The film version features three of the actors of the original hit Broadway production – Jean Adair, Josephine Hull and John Alexander.  Boris Karloff was also in this production, but he couldn’t be released, and so his part in the film was taken by Raymond Massey, made up to resemble Karloff’s most famous role, Frankenstein’s monster.  Bob Hope was originally considered for the part of Mortimer, but he was locked into a contract with Paramount Pictures, and so the part went to another rising star, Cary Grant.  

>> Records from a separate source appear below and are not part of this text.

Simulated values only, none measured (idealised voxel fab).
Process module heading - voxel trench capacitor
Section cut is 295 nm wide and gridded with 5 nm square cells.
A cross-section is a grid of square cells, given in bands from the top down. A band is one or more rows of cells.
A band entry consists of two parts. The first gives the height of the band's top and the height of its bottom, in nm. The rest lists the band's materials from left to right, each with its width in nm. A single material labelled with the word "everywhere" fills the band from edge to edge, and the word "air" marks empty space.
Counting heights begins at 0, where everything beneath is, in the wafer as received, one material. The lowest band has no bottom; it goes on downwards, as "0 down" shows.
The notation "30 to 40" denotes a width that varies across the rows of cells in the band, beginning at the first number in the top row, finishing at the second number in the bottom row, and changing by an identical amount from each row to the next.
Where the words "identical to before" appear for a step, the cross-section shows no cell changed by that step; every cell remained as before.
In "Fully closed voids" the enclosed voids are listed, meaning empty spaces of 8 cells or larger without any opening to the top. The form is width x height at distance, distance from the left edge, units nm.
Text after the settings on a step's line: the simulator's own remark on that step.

Although it is far from being Capra’s best film, Arsenic and Old Lace is a delight - a delicious concoction of madcap farce and macabre black comedy.  The film’s main assets are the beautifully understated performances from Jean Adair and Josephine Hull, who manage to persuade us that murdering lonely old bachelors is a perfectly respectable occupation for charitable old ladies.  Raymond Massey and Peter Lorre, by contrast, are infinitely more sinister and behave exactly as psychopathic killers ought to behave, albeit with a very subtle edge of pantomime campness which strangely heightens their Gothic horror creepiness.

The only let down is Cary Grant’s way over-the-top performance, which must hold the record for the number of double takes in a single film.  Grant may have got away with such wide-eyed, arm-throwing over-acting in a stage production, but in a film it just looks silly and badly undermines the comedy.  Fortunately, the cumulative talent of the rest of the cast more than compensates for this histrionic excess.  Thanks to its menagerie of bizarre characters, its slick direction and weirdly black humour, Arsenic and Old Lace is a highly enjoyable film which stands up well to repeated viewings.